From a firebrand BJP face to rebel leader, ex-K’taka Dy CM Eshwarappa at ‘crossroads’
Bengaluru: Senior Bharatiya Janata Party (BJP) leader K.S. Eshwarappa is one of the frontline members of the party in Karnataka and has played a key role along with former chief minister B.S. Yediyurappa in making the BJP a force to reckon with in the state.
The 76-year-old leader is the face of OBCs and the Kuruba community. The man who is regarded as one of the key leaders who built the BJP from scratch in Karnataka is today at ‘crossroads’, having vowed to defeat the candidate of his own party from the Shivamogga Lok Sabha constituency in the upcoming Lok Sabha polls, in a strange turn of events.
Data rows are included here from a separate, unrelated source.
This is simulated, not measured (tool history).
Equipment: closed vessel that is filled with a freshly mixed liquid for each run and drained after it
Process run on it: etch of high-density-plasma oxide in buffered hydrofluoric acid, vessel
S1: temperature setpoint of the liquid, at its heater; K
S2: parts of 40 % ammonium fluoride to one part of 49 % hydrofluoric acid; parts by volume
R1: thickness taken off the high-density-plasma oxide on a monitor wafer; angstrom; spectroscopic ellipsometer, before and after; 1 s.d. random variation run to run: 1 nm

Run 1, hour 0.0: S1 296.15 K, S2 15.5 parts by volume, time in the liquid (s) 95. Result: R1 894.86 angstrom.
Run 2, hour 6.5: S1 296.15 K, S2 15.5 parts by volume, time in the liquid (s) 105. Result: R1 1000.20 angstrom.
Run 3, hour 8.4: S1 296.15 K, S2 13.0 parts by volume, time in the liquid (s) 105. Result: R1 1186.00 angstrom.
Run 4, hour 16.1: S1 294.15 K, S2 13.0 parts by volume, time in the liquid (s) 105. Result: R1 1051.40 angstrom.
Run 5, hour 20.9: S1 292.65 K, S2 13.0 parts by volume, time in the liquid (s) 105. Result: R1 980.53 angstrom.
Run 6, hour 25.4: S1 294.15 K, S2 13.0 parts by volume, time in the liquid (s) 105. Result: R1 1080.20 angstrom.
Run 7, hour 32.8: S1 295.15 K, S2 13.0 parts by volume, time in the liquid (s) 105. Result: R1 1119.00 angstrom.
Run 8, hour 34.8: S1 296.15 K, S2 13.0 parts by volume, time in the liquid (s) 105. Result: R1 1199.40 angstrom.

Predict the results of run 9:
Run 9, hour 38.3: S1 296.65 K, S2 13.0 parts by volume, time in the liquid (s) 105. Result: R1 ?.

Eshwarappa has announced that he will file his nomination on Friday as an Independent candidate. He also asserted he would win the seat and “dedicate his victory on the feet of Prime Minister Narendra Modi”.
This decision has surprised everyone.
Initially, everyone assumed that Eshwarappa would mellow down after the party’s high command spoke to him. However, his resolve to contest against the BJP candidate has become a major concern. The senior BJP leader would be contesting from Shivamogga as an Independent candidate against BJP candidate B.Y. Raghavendra — the son of Yediyurappa.
Eshwarappa wanted a BJP ticket from the Haveri Lok Sabha constituency for his son, K.E. Kanthesh. However, the party fielded former Karnataka CM Basavaraj Bommai from the Haveri seat — a development that made Eshwarappa upset, with the ex-Deputy CM eventually deciding to contest against Yediyurappa’s son in the Shivamogga Lok Sabha constituency.
Eshwarappa expressed his outrage against Yediyurappa for not ensuring a ticket for his son Kanthesh for the Haveri LS seat.
Following the incidents of the brutal murder of Bajrang Dal activist Harsha in Shivamogga and the suicide of a contractor Santhosh Patil, Eshwarappa was denied the ticket to contest the Assembly election from Shivamogga seat, which he represented for five terms.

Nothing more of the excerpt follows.